Film Review: Detroit

by Carrie Kahn on July 28, 2017

Bigelow’s intense, harrowing film remains fiercely relevant

A city under siege: Detroit, July, 1967.

“It’s hard to believe this could happen in America,” a character says in Detroit, director Kathryn Bigelow’s grim but brilliantly effective new film about the 1967 Detroit riots and their aftermath. But for those of us watching exactly 50 years later, such believing is all too easy — and that’s perhaps the most disheartening take away from Bigelow’s gut-punch of a film.

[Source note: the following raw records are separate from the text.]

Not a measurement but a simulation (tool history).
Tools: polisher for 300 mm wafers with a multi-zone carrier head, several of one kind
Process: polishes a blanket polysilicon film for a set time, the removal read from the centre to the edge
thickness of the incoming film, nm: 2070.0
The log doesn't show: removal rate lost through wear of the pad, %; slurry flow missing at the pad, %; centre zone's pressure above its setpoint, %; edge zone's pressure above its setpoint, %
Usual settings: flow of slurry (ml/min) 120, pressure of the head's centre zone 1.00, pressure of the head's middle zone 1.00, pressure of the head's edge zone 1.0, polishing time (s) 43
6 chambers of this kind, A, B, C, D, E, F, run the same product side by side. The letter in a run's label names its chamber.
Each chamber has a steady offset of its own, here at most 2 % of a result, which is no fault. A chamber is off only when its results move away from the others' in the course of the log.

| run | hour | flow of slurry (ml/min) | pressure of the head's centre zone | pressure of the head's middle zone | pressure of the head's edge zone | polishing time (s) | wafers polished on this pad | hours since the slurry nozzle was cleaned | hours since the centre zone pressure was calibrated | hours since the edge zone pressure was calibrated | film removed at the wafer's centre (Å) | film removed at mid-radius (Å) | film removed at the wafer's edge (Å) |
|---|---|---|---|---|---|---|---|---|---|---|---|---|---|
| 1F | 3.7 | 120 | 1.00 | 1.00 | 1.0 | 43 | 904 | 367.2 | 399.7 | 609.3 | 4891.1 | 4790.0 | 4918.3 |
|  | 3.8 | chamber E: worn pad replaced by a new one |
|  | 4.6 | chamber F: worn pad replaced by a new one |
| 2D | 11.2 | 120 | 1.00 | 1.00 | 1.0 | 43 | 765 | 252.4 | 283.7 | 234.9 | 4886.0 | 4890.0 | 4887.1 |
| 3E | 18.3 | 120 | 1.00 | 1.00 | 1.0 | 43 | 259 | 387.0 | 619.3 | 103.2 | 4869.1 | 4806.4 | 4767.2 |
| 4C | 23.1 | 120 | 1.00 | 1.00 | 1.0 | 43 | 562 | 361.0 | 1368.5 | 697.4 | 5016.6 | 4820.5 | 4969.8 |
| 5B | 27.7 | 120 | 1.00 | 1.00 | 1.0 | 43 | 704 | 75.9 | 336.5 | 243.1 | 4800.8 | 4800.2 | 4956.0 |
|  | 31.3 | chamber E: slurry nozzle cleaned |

Bigelow here once again teams with screenwriter Mark Boal; their previous efforts earned them both Oscars (Director, Picture, and Original Screenplay) for 2008’s The Hurt Locker, and multiple nominations for 2012’s Zero Dark Thirty. With Detroit, their collaboration continues its recipe for success, and I wouldn’t be surprised if the new picture picks up similar nominations come awards season. Bigelow’s quick cut, cinema vérité style pairs well with Boal’s sparse but sharp dialog, and the combination yields a taut, well-crafted film in which every scene carries tremendous weight, and no shot is wasted.

Security guard Melvin Dismukes (John Boyega) is interrogated by police.

To portray a story of such monumental historical depth and continuing relevance, Bigelow and Boal wisely narrow their focus, and use a triptych approach. The picture opens with the event that was the catalyst for the riots: in July, 1967, the mostly white Detroit police raid an unlicensed, after hours club in a predominantly African American neighborhood, an act that becomes the proverbial last straw for the beleaguered community, who respond with raw anger and no-cares-left-to-give looting, arson, and destruction (a brief animated prologue that opens the picture informs us of the Great Migration of African-Americans from the South after WWI, and white flight to the suburbs after WWII, leaving many cities segregated and ghettoized).

The middle and longest section of the three-part story comes next, as Bigelow and Boal take us into the center of an incident that for years was unknown outside of Detroit; Bigelow has said in interviews she wanted to rectify that, and bring this story to the attention of the rest of the world. The Algiers Motel Incident, as it came to be known, involved the point blank murder by white Detroit police officers of three unarmed, young African-American men in a motel in Detroit’s Virginia Park neighborhood in the midst of the riot chaos. This incident becomes the heart of the film, and Bigelow directs this section masterfully, creating unbearable, you-are-there tension, and allowing us to viscerally feel the disbelief and despair of those subject to the unchecked police brutality, and the absolute, unparalleled horror of the situation in its entirety.

Bigelow closes the triptych with the arrests and trial of the three policemen involved in the motel shootings, and includes a coda about some of the survivors, which adds another layer of heartbreak to the already devastating story. Although in 1968 author John Hersey wrote a book (The Algiers Motel Incident) about the affair, Bigelow apparently couldn’t get the rights, so a disclaimer at the film’s end advises us that much of what’s preceded has been a dramatization of facts culled from court records, eye witness testimony, and other documents.

Officer Krauss (Will Poulter, l.) tries to intimidate Vietnam vet Robert Greene (Anthony Mackie) at the Algiers Motel.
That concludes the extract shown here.